Lambrusco gets a bad rap. Most Americans know it as that sweet, red, sticky fizz they sell for $5 at Trader Joe's—the stuff of a thousand suburban teenage hangovers.
Well, #NotAllLambrusco. In the right hands it's a party, good for pairing with sunny days or summertime food like barbecue ribs or hot dogs with grilled red pepper.
Oregon winemaker Brianne Day has been at the forefront of natural wines in this state, and her new summer fizz, Papacito, is a beautiful riff on Lambrusco that can be fizzy and dry, complex and savory-sweet.
Note, however, that it can't legally be called Lambrusco—that's a protected designation, not unlike Champagne, and restricted to certain Italian regional and grape variety requirements. Call it a New World Lambrusco, maybe—a free-form improvisation across wine styles from the Old World.

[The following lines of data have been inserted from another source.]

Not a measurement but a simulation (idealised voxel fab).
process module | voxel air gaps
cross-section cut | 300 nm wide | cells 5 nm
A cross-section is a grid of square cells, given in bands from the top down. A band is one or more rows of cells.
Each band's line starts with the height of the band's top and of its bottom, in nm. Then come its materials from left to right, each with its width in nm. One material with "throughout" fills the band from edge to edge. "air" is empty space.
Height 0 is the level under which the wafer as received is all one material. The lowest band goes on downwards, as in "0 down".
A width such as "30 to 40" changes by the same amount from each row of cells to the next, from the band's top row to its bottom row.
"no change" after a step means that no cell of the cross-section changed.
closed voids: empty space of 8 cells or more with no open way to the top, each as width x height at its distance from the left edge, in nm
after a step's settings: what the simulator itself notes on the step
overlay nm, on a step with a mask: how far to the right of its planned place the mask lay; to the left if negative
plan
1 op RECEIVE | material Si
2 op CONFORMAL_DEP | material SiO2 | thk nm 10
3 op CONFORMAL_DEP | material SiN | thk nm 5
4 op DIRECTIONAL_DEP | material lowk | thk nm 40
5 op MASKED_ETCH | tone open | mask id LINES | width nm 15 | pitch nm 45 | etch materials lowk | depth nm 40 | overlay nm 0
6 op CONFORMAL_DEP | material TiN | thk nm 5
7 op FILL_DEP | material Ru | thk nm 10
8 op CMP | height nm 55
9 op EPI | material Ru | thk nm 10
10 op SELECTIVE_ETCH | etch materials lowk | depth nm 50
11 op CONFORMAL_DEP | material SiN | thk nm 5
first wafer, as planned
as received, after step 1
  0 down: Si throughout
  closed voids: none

Papacito is made with a grape called primitivo, an Italian cousin of zinfandel grown in small quantities by noted vineyard tender Herb Quady down in the Applegate Valley. Day produces the wine at her new winemaking facility in Dundee, which she's currently upgrading to include a revamped tasting room and cellar.
More than clear blue skies and baseball, Papacito tastes like those heavy, humid, gray Portland summer days when the temp sits around 80 and just kind of…hangs. Dry, fizzy, refreshing yet weighty, this wine is like a red clay puddle in the park, or a cumulonimbus cloud ready to burst. More please. Recommended.